Load-Bearing Cookies

A recent Tweet made me laugh, and made me think of a number of past scenarios that fit the description:

I expect a number of us can think of cases where we’ve implemented a fix for a bug, only to have to revert the changes because of unintended consequences, including breaking other people’s workarounds!

Historically, this is baked in to everything we develop in Web applications: browsers have Quirks Mode, Standards Mode and “Almost Standards Mode”, with varying degrees of fallbacks supported for older websites. Browsers are effectively committed to supporting these modes for evermore because it’s more important to preserve older content than to stop supporting them.

However, this tweet brought back memories of a relatively recent incident in Sky Betting & Gaming that was caused by a change we believed to have no consequences.

In this industry, we’re often good at speaking out about our adoption of new technology, or our improvement of processes, generally painting the picture that everything moves forward based on shiny product releases and successful experimentation. What we sometimes fail to discuss is the improvements we make by simply turning things off. There can be many reasons for this: perhaps because new technology can be more exciting than older software, we get to flex our creative muscles, or sharing experience with something new has genuine benefit; by contrast, the key advantage to turning something off is the ability to forget about it.

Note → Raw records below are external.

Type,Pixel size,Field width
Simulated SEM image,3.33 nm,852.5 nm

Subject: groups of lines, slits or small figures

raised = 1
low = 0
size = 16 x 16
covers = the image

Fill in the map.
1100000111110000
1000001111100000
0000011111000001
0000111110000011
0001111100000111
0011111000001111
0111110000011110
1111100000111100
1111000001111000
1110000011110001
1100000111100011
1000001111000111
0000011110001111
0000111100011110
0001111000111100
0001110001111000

In truly iterative delivery, in some sense we are always turning off older features in favour of new ones, but on the macro level this misses the relief that can be found by removing an application from active service. I’ve been to team outings where we’ve celebrated the end of life of so many headache-inducing applications, and the feeling is usually one of satisfaction, of reducing the cognitive overhead. In commercial situations, we can be reluctant to talk about failures, especially where they could be avoided.

Hyperboles aside, I believe this incident serves as an interesting story of deprecation in its own right, and shows that retiring code is never as simple as code path analysis.

Scenario

This story starts with a general security audit of the Sky Betting & Gaming estate. In particular, the class of problems was the cookies served by various applications and systems in the organisation. The aim was to reduce the scope of certain cookies by making them both Secure and HttpOnly. Whilst we could move to Secure with relative ease (using shared redirection logic, HSTS and CSP), it was always going to be difficult to conclusively prove a cookie wasn’t needed by JavaScript.

We classified our cookies by whether they contained sensitive information, whether they were accessed by client-side code and whether they were accessed by server-side code. This helped us to analyse whether a cookie needed to remain as-is, have the HttpOnly attribute added or be removed entirely. As a joint effort, this reduced the exposure and need for a number of cookies, including a legacy feature-toggling cookie, which caused our incident.

Problem

To describe the problem, it’s important to know how customers log in to our products. For the most part a customer will log in to a product on one domain, which loads the shared login service on another domain within an iframe. Because these are separate domains, Safari will see any cookies set on the login domain as third-party cookies, which cannot be set if the first visit to that domain is in an iframe. (This issue first became apparent for us in iOS 7, but iOS 11’s intelligent tracking prevention exacerbated it.)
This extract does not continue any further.